09 May 2016 07:51:55 IST

How Foodworld sparked modern retail, 20 years ago

An outside view of a Food World outlet in Chennai, the capital of the southern Indian State of Tamil Nadu.

First store in Chennai, now a Spencer’s, to celebrate pioneering day

Don’t be surprised if nostalgic customers walk in and garland the store manager at Spencer’s at Chennai’s CP Ramaswamy Road on Monday. This store, once known as Foodworld, is celebrating 20 years and represents the country’s first stab at organised and modern retail, now projected to almost double to $1trillion by 2020. May 9 will henceforth be celebrated as Supermarket Founding Day in India, says Pradipta Mohapatra, then Managing Director of Spencer’s, an RPG group enterprise. (RPG and partner Dairy Farm of Hong Kong parted ways in 2005 and the chain was renamed Spencer’s. Foodworld is a Dairy Farm brand.)

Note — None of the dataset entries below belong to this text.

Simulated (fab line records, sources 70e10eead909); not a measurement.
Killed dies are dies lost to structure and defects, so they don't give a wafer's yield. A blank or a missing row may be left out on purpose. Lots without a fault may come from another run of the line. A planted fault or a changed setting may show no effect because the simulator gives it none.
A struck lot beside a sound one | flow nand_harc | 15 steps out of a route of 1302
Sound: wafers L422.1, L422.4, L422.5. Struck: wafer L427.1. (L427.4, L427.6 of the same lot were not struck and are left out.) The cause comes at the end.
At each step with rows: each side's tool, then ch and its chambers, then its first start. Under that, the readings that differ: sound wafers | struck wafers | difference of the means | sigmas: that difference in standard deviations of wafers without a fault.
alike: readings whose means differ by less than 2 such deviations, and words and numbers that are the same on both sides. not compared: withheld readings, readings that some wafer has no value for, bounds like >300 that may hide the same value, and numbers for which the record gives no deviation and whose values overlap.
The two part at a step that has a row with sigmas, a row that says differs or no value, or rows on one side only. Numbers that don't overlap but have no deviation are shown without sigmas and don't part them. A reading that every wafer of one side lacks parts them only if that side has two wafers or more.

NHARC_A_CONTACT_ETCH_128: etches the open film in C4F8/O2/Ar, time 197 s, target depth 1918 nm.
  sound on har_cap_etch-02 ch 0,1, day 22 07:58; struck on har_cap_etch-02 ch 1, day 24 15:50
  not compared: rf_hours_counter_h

Mohapatra recalls: “RPG was keen on retailing. We ruled out electronic goods; margins were low and there was evolved competition even then. Garments and fashion were out. The manufacturers/brand owners controlled the supply chain. There was a big gap in food/grocery, with the exception of Nilgiri’s, not yet a chain store. We knew value would come from aggregating large volumes and a stable supply chain.”

Also read: From ‘kiranas’ to hypermarkets

The ‘modern’ factors “A survey said consumers were not unhappy with kirana stores. A conjoint analysis, however, revealed the annoyances. New and imported products were not available. Customers suspected the shopkeeper was hoarding the freebies promised. Prices changed with demand and season. A huge revelation: younger customers wanted to choose, they resented the owner pushing the brand of his choice. This did the trick for us,” elaborates Mohapatra.

Typically then, kiranas carried 600 SKUs (stock keeping units), in 400 sqft stores. Foodworld decided its stores would be five times larger. “They would be self-service-style, for consumers to browse, hygienic and temperature-controlled. They’d offer great price stability. There would be automated billing. Stocks and front desk would be linked. All this constituted modern retail, though now it also means a large chain,” he adds.

Consumers wanted all this but didn’t want to pay even a rupee’s premium above the kirana . Foodworld then decided that every day at least 50 SKUs — items bought in bulk or frequently, rice, potatoes, detergent — would be far cheaper than any kirana , comparable to wholesale prices. “And with that, we were in business.”